The total minimum time required for an order to be completely processed by the Primary Operand Unit, i.e. the time from entering the Primary Operand Unit to acceptance at the far end of the highway by the following unit, is given by

$$T_{\text{PROP}} = 6.t_r + 6.t_l + t_s \tag{2}$$

 $T_{\begin{subarray}{c} 7897\\ \hline 7897\end{subarray}}=6.t_r+6.t_l+t_s \end{subarray} \end{subarray} \end{subarray}$  i.e. typically 190 nsecs. Without overlap within the Primary Operand Unit, i.e. without the internal buffer registers, this time would be reduced in principle by  $5t_r$ , i.e. to 165 nsecs, although in practice some of the registers provide fan out between stages which would otherwise require additional logic gates incurring similar delays. The advantage gained from overlapping the stages of processing within the Primary Operand Unit is thus an increase in execution rate of at least 165/40, i.e. 4·1.

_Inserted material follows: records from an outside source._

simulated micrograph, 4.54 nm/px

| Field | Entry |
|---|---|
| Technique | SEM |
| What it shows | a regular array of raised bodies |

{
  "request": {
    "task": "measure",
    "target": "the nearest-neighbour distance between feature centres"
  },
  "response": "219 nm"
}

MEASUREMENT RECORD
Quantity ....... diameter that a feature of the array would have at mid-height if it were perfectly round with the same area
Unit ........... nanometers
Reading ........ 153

In practice, the maximum rate cannot be maintained due to (a) the limited capacity of the Name Store and (b) the detailed requirements of the order code. The limited capacity of the Name Store means that the required operand is not always available within it, and an access must be made to the Local Store of the MU5 Central Processor. When the operand is returned from the Local Store it is written, together with its address, into an empty line of the Name Store and is then available for use after a delay of approximately 800 nsecs. In general, all lines of the Name Store are in use and a line must therefore be chosen for emptying. Various algorithms could be used for this purpose but any that is used has to be implemented in hardware, otherwise the time required to select the line would seriously affect the overall effectiveness of the store. The simplest algorithm to implement is a cyclic one in which lines are chosen in rotation and this is the one actually used. In addition, however, a digit associated with each line indicates whether or not its content has been altered by the action of a store order since it was copied from the Local Store. When the line is selected for emptying it is simply over-written if it has not been altered, but the address and value are read out and sent back to the Local Store if it has.

Names contained in the Name Store are actually B/D-names, i.e. names of integer variables or arrays, destined for the B-Arithmetic Unit or base registers, or the Secondary Operand Unit. Simulation studies carried out on Atlas (Odeyemi, 1970) indicate that with a 32-line B/D Name Store an access to the Local Store for a B/D-name must be made for approximately 2% of all accesses. The average time per order is therefore increased to  $[98 \times 40 + 2 \times 800]/100$  nsecs, i.e. 55 nsecs.

A-names, i.e. names of real variables (floating point, decimal, etc.) destined for the Accumulator Unit are held in a separate name store associated with the Secondary Operand Unit. All accumulator orders pass through this unit and up to 12 orders can be overlapped within it. This means that if a name held in the B/D store were used to accumulate a total calculated by a program loop using accumulator orders, at least 12 orders would have to separate the order storing the total and the order re-accessing it if the overlapping of orders was not to be held up. This situation is unacceptable, whereas holding the A-names in the Secondary Operand Unit reduces the minimum separation to two orders and involves considerably less effect on the overlap.

Certain effects of name store usage which would deteriorate overall performances have thus been avoided. An additional effect, that of store orders involving names which are held in the B/D name store, is discussed in the next section, together with other effects on performance which arise from the detailed requirements of the order code.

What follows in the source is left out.